Evolutionary steps from blockchain to self-sovereign governance
This article looks at organisations, the common threads, and the challenges each set face.
Starting from a self-contained microcosm of a blockchain, and evolving the governance and economic models to Corporate structures through to self-sovereign organisations, we can learn lessons along the way of what works in reality and what needs further development.
Blockchains are good incubators for discovering how decentralised organisations work in practice. The governance designs and economic models are still immature but give a valuable insight into the practical implementation.
What are the challenges to blockchain governance and what did we discover?
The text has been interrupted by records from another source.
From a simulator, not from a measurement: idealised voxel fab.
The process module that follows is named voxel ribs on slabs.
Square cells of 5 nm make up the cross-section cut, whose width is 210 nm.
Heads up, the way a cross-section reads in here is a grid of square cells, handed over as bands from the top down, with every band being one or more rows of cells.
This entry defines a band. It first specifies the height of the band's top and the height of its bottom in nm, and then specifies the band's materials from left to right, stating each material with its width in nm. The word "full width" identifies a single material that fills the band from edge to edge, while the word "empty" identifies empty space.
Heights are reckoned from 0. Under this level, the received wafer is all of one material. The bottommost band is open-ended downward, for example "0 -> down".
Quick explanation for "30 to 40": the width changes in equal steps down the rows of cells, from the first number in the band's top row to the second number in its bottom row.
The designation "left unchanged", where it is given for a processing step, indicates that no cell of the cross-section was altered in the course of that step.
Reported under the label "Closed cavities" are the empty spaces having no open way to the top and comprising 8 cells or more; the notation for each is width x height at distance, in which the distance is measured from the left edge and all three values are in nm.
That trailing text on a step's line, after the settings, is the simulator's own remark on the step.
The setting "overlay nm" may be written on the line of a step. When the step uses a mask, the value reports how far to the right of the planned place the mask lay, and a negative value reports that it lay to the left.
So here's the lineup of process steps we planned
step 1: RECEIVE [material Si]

Blockchains are decentralised and a run by a network of people and organisations who run nodes, secure the chain and who are rewarded for doing so. There are a number of consensus mechanisms that are used, the original is Proof of Work used by Bitcoin, and of particular interest the Proof of Authority and Proof of Stake mechanism.
The challenge of all modelling in blockchains, no matter what model is used, is figuring out the intended behaviour, and what measures can be put in place to mitigate unwanted behaviour. In a decentralised network there is, by definition, no central authority who can right wrongs or manage disputes.
The typical ecosystem of an account based blockchain is a community of developers who maintain and develop the software used, the Validators who run the nodes securely, sign the blocks, keep the blockchain running, and a rewarded for the work they do, the token holders and the users of the blockchain.
In the Proof of Engagement model it was identified that there was a common interest in the long term aims of the blockchain and that it is desirable for the participants to be actively engaged.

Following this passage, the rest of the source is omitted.